A fascinating virtual lab pulling together research in urban science focussed on researchers from several Chinese universities and agencies in Beijing. From their site, they say “The Beijing City Lab (BCL) is a virtual research community, dedicated to studying, but not limited to, China’s capital Beijing. The Lab focuses on employing interdisciplinary methods to quantify urban dynamics, generating new insights for urban planning and governance, and ultimately producing the science of cities required for sustainable urban development. The lab’s current mix of planners, architects, geographers, economists, and policy analysts lends unique research strength.” Drill down for working papers, reports and new research into the structure and function of Beijing with some interesting research in big data and urban movement. But the site also contains work by Chinese scholars on other applications, for example some in the UK and elsewhere. It was founded by Dr. Ying Long 龙瀛.

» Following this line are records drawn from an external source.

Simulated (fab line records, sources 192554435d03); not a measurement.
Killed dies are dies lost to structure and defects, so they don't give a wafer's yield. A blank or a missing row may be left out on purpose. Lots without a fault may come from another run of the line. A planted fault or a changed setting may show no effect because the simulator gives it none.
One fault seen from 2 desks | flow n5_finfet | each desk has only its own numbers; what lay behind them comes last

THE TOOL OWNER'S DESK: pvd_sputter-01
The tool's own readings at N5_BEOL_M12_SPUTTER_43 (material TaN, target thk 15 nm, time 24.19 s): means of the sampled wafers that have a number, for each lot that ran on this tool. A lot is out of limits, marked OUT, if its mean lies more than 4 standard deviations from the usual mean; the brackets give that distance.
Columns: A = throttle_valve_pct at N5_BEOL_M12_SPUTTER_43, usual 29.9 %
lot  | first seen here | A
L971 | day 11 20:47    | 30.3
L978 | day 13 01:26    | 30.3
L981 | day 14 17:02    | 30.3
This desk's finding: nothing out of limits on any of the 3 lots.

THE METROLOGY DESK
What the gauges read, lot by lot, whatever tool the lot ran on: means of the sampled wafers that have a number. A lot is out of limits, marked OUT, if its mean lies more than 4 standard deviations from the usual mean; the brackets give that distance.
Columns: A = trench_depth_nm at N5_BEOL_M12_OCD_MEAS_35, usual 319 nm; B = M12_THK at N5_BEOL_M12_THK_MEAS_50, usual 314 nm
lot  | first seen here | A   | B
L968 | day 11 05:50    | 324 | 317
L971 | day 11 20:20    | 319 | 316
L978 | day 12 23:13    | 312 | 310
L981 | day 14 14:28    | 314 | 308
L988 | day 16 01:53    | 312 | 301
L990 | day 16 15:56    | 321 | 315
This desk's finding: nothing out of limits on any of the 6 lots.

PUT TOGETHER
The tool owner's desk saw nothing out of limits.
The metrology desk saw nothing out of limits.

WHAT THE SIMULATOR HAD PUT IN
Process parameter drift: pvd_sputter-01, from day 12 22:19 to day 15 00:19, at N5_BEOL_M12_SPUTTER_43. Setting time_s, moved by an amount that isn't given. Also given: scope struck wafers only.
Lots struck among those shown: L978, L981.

The site continues saying “The BCL is … China’s first open urban research network, and contributing to the global intellectual commons. The BCL produces and disseminates knowledge of Beijing in a number of ways: 1. The BCL serves as a networking platform for its research fellows and student members. 2. Urban researchers are invited to use the working paper series to disseminate their findings about Beijing. 3. The BCL’s data-sharing scheme provides open research data about Beijing to the wider scientific community.